UNITED STATES

SECURITIES AND EXCHANGE COMMISSION

Washington, D.C. 20549

 

 

Schedule 13D/A

Under the Securities Exchange Act of 1934

(Amendment No. 1)*

 

 

Garrett Motion Inc.

(Name of Issuer)

Common Stock, par value $0.001 per share

(Title of Class of Securities)

366505105

(CUSIP Number)

Anne T. Madden

Senior Vice President and General Counsel

Honeywell International Inc.

300 South Tryon Street

Charlotte, North Carolina 28202

(704) 627-6200

(Name, Address and Telephone Number of Person Authorized to Receive Notices and Communications)

October 29, 2020

(Date of Event which Requires Filing of this Statement)

 

 

If the filing person has previously filed a statement on Schedule 13G to report the acquisition that is the subject of this Schedule 13D, and is filing this schedule because of §§240.13d-1(e), 240.13d-1(f) or 240.13d-1(g), check the following box.  ☐

 

 

Note: Schedules filed in paper format shall include a signed original and five copies of the schedule, including all exhibits. See Rule 13d-7 for other parties to whom copies are to be sent.

 

 

 

*

The remainder of this cover page shall be filled out for a reporting person’s initial filing on this form with respect to the subject class of securities, and for any subsequent amendment containing information which would alter disclosures provided in a prior cover page.
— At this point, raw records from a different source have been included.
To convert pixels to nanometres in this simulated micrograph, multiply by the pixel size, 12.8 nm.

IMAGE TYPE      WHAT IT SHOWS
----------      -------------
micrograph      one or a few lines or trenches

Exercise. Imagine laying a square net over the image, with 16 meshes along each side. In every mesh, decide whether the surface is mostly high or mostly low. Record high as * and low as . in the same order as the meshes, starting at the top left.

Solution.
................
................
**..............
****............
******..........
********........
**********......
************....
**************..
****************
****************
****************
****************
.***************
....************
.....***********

The information required on the remainder of this cover page shall not be deemed to be “filed” for the purpose of Section 18 of the Securities Exchange Act of 1934 (“Act”) or otherwise subject to the liabilities of that section of the Act but shall be subject to all other provisions of the Act (however, see the Notes).

 

 

 


CUSIP No. 366505105

 

  (1)    

  Name of reporting person

 

  Honeywell International Inc.

  (2)    

  Check the appropriate box if a member of a group (see instructions)

  (a)  ☐        (b)  ☒

 

  (3)    

  SEC use only

 

  (4)    

  Source of funds (see instructions)

 

  OO

  (5)    

  Check box if disclosure of legal proceedings is required pursuant to Items 2(d) or 2(e)

 

  ☐

  (6)    

  Citizenship or place of organization

 

  Delaware

Number of

shares

  beneficially  

owned by

each

reporting

person

with

    (7)     

  Sole voting power

 

  2,415,549

  (8)     

  Shared voting power

 

  0

  (9)     

  Sole dispositive power

 

  2,415,549

  (10)     

  Shared dispositive power

 

  0

(11)    

  Aggregate amount beneficially owned by each reporting person

 

  2,415,549

(12)    

  Check box if the aggregate amount in Row (11) excludes certain shares (see instructions)

 

  ☐

(13)    

  Percent of class represented by amount in Row (11)

 

  3.19%1

(14)    

  Type of reporting person (see instructions)

 

  CO

  

 

1 

All calculations of percentage ownership herein are based on a total of 75,788,279 Shares issued and outstanding as of October 26, 2020, as reported on the Form 10-Q filed with the SEC by the Company on November 2, 2020.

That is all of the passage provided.